There is evidence tending to show that this private passageway or alley between Bluff and Clark streets, during a portion of the past forty years, had gates at both ends, but the gate has been removed next to Clark street for eighteen years or more. The evidence is not very definite as to how long these gates existed, but it is very evident from all the testimony that they did not in any way interfere with the free access to this passageway for the. delivery of coal and groceries, and for any other use to which it might be properly put by the residents of said four lots. The evidence is also very clear that defendant in error, Lucina A. Smith, had lived in Marseilles within a short distance of this property during all of these years and never objected to such use of this passageway; It will be presumed from this record that the use of this passageway or alley was so open and notorious that she had knowledge of the claim of right by the parties residing on said lot to such use. (Jones on Easements, sec. 266.) Under the circumstances shown in this record, the fact that this private passageway was closed at both ends by gates does not in any way negative the claim of an easement by prescription, as the gates never interfered with the use of the passageway for the purposes for which it was intended. (Martin v. Murphy, 221 Ill. 632; Truax v. Gregory, 196 id. 83.) Indeed, the only serious question raised on this record as to' the right to use the passageway across said west five feet of lot 5 is whether such use in the past by plaintiff in error, Byron A. Roath,. was an adverse user, he being since 1874 a tenant in common as to said lot 5. Manifestly, from the evidence, when lot 24 was sold by plaintiff in error, Byron A. Roath, and his two sisters, Lucina A. Smith and Eva R. Hay, in 1874, to Wilson, the existence of this passageway, made during the unity of seizin by the original owners, was so apparent and so necessary to the reasonable enjoyment of lots 5 and '24 that upon the severance of title of said two lots each of said lots would pass subject to the burdens and advantages imposed or conferred by said easement. Powers v. Heffernan, 233 Ill. 597, and cases there cited.

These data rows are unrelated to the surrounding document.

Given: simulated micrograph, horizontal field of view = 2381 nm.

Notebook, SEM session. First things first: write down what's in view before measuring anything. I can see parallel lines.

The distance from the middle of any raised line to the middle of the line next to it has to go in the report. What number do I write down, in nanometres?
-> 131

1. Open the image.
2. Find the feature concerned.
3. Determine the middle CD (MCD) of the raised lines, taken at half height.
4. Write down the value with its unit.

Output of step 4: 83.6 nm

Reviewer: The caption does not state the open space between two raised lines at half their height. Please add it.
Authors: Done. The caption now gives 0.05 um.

There can be no question that had the title to said lot 24 remained in the Wilsons up to the present time .they would have a prescriptive right to a passageway or private alley across said west five feet of lot 5. Wilson having died, his wife, Ella S. Wilson, deeded said lot 24 to Byron A. Roath on June 21, 1900. No question is raised as to this deed conveying good title as to said lot 24, but counsel for defendant in error argue that this was such a merger of title in Byron A. Roath of said lots 24 and 5 that the easement that existed in favor of said lot 24 across said lot 5 was extinguished. The law is settled that where there is a unity of absolute title to and possession of the dominant and servient estates in the same person it operates to extinguish such easement absolutely and forever, for the reason that no man can have an easement in his own land; but it is also true that in order to have the unity of title of the dominant and servient estates work an extinguishment of an easement existing between them, the ownership of both must be co-extensive. Washburn on Easements and Servitudes,— 4th ed.—*518.

In Reed v. West, 82 Mass. 283, that court had before it the precise question here under discussion. One Bliss obtained full title of the dominant estate and at the same time was the owner of an undivided one-third of the servient estate. The court said (p. 284) : “It is contended that this ownership created such a unity of title as to extinguish the right of way. The subsequent deeds, and user under them, would be a sufficient answer to this position. But it is further to be considered that a unity of possession or right that extinguishes a prescriptive right must be such that the party should have an estate in land a qua and in the land in qua, equal in duration, quality and all other circumstances of right. (The King v. Hermitage, Carth. 241; Vin. Ab. “Extinguishment,” C; Thomas v. Thomas, 2 Cr., M. & R. 34, and 5 Tyrwh. 804; Ritger v. Parker, 8 Cush. 145.) The title of Bliss to one undivided third part of the defendant’s close as tenant in common did not constitute such a unity, for it did not authorize him to set apart any portion of the close for a private way for himself as if he had been sole owner, but his use of the way during the time of his tenancy in common must have been adverse to his co-tenants.” This same doctrine was laid down by that court in Atlanta Mills v. Mason, 120 Mass. 244, and has been referred to with approval in 14 Cyc. 1154, and 22 Am. & Eng. Ency. of Law, (2d ed.) 1206. The following authorities also tend to uphold the rule of law laid down in that case: Dority v. Dunning, 78 Me. 381; Bradley’s Fish Co. v. Dudley, 37 Conn. 136; Washburn on Easements and Servitudes, supra; Jones on Easements, sec. 168.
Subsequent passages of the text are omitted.